Call them fireflies, call them lightning bugs, whatever you call them they are certainly one of the the bright spots of summer. Most people can remember spending a lazy summer evening catching these bioluminescent bugs and putting them in jars. Summer nights wouldn't be the same without them.
Gettysburg wouldn't be the same without them either. Each summer brings thousands of lightning bugs to the battlefield. While this might not seem that strange or blog-worthy, the sheer number of lightning bugs in certain areas of the battlefield certainly is something to take note of. A few years ago while investigating an area near Spangler's Spring and Rock Creek, myself and several other investigators came upon trees filled with fireflies. There were thousands. So many that it looked as though someone had strung hundreds of strands of white fairy lights in the trees. I have never witnessed anything else like it before or since. Fireflies are usually seen in fields flying around at night, not perched in the trees.
That isn't the only strange firefly story from the Gettysburg Battlefield. About a year ago, I had someone contact me about an unusual lightning bug encounter that occured at The Angle. A family member of hers shared that in late fall (I want to say she said November) he saw what he was certain were fireflies in the field. Only fireflies are not out in the fall and certainly not as late as November. Recently while out jogging the road that runs from the PA memorial to The Angle, I noticed hundreds of fireflies along the side of the road. It was such an unusual sight that I stopped my run to watch and look at all the bugs. It was amazing.
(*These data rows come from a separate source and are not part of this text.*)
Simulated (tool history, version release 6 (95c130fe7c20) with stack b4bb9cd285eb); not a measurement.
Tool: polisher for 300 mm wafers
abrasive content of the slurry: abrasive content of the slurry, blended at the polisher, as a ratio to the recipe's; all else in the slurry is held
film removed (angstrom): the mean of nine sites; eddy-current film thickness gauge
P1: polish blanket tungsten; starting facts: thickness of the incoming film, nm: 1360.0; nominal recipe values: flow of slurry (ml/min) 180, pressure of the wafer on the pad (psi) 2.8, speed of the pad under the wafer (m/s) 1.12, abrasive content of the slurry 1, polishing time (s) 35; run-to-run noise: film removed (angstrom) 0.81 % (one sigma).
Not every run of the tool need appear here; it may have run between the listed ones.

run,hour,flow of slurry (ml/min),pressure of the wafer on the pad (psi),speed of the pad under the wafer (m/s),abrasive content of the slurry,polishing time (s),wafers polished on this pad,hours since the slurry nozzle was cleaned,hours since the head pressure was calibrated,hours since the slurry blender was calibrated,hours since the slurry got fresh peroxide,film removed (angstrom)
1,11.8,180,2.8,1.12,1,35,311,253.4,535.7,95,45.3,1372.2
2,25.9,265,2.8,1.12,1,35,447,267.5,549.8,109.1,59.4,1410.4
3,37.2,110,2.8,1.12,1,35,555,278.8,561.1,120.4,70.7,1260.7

So what can I offer other than a couple of oddball bug stories that occured on a haunted battlefield? In the Mayan culture, the firefly or kuhkay was associated with the practice of smoking cigars. Fireflies were also associated with stars, comets and several Mayan deities. But the most interesting and important association comes from the Japanese culture.
In Japan, fireflies are thought to be the souls of soldiers who have died in battle.